In early 2018 Bahrain announced the most significant recent oil and gas discovery in the kingdom since the 1930s, located in the offshore Khaleej Al Bahrain basin (KABB). Should the basin offer sufficient amounts of recoverable reserves, new production will push Bahrain to regain its status as a major regional oil and gas producer, in addition to offering significant benefits to its downstream oil and gas segments.
Questions remain regarding how new production will be processed at the Sitra refinery, which is undergoing a modernisation programme designed for a different type of primary supply. However, with commercial production still years away, Bahrain has ample time to successfully adjust its development strategy. Furthermore, plans to offer favourable concessions to international oil companies should support the kingdom’s bid to attract new investment in its landmark discovery.
In April 2018 Sheikh Mohammed bin Khalifa bin Ahmed Al Khalifa, minister of oil, announced that the kingdom had made its largest-ever discovery of tight oil and deep gas resources. The offshore discovery was made off Bahrain’s west coast in October 2017. Seismic surveys were conducted by US-based oil consultancy DeGolyer & MacNaughton, working with US oilfield services company Halliburton on behalf of the National Oil and Gas Authority’s investment and development arm, nogaholding. The surveys revealed P50 reserves – reserves that have a 50% chance of being commercially produced – of 81.5bn barrels of light oil and 13.7trn cu feet of tight gas reserves. Sheikh Mohammed announced that Halliburton was set to drill two new appraisal wells in 2018 to evaluate the reservoir’s potential and set the stage for long-term production, as well as determine how much of the reserves are recoverable.
Although the KABB discovery was Bahrain’s largest find since the 1930s, its announcement has been met with cautious optimism by industry analysts. “I think it would be wise to temper all expectations surrounding KABB,” Jim Eastlack, CEO of Tatweer Petroleum, told OBG. “We should continue working to achieve economic diversification while pursuing all means to see if commercialisation is feasible,” he said. Estimates on recoverable reserves had yet to be published as of November 2019.

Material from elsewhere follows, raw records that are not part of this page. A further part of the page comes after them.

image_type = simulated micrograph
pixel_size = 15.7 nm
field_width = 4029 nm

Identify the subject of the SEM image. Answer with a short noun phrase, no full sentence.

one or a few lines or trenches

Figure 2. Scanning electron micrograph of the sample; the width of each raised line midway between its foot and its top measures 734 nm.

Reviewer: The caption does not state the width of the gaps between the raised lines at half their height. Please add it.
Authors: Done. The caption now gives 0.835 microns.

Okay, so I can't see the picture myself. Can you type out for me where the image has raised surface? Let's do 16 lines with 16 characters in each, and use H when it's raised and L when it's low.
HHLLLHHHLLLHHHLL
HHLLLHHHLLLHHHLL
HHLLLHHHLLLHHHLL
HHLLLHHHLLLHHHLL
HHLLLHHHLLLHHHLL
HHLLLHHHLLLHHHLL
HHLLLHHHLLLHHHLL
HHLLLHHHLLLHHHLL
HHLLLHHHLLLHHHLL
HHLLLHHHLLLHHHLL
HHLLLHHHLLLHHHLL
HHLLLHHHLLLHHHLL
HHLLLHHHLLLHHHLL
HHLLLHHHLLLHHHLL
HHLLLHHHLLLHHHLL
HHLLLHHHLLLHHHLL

Although Bahrain was the GCC’s leading oil and gas producer throughout the 1970s, its oil production had fallen to less than 42,000 bpd as of February 2019, with some experts noting that for reservoirs like KABB, as little as 10% of the resources may actually be recoverable, owing to the technical challenges involved in extraction. Nonetheless, Bahraini authorities have expressed optimism about KABB, with Sheikh Mohammed telling the Financial Times in October 2018 that early results were promising, noting that KABB “is very shallow offshore. It is a bathtub area. So we are looking at ways to optimise costs of development”. The first oil samples from the basin are expected to be extracted before the end of 2020.
The next step is finding the right partners to explore and produce the basin. Against a backdrop of low and volatile global oil prices, favourable investment terms have been identified as one of the most important considerations for successful development. Sheikh Mohammed has told media that the kingdom is planning to offer attractive concessions to international oil companies, most likely through production-sharing agreements where revenue is split among partners.
Upon making the announcement, the minister told Reuters the kingdom expected KABB reserves to be under production within five years, offering significant long-term benefits to macroeconomic growth, as well as the kingdom’s vibrant downstream industry. Indeed, an ongoing modernisation programme being undertaken by the Bahrain Petroleum Company’s Sitra refinery and associated facilities could offer the kingdom a major opportunity for downstream expansion when production begins.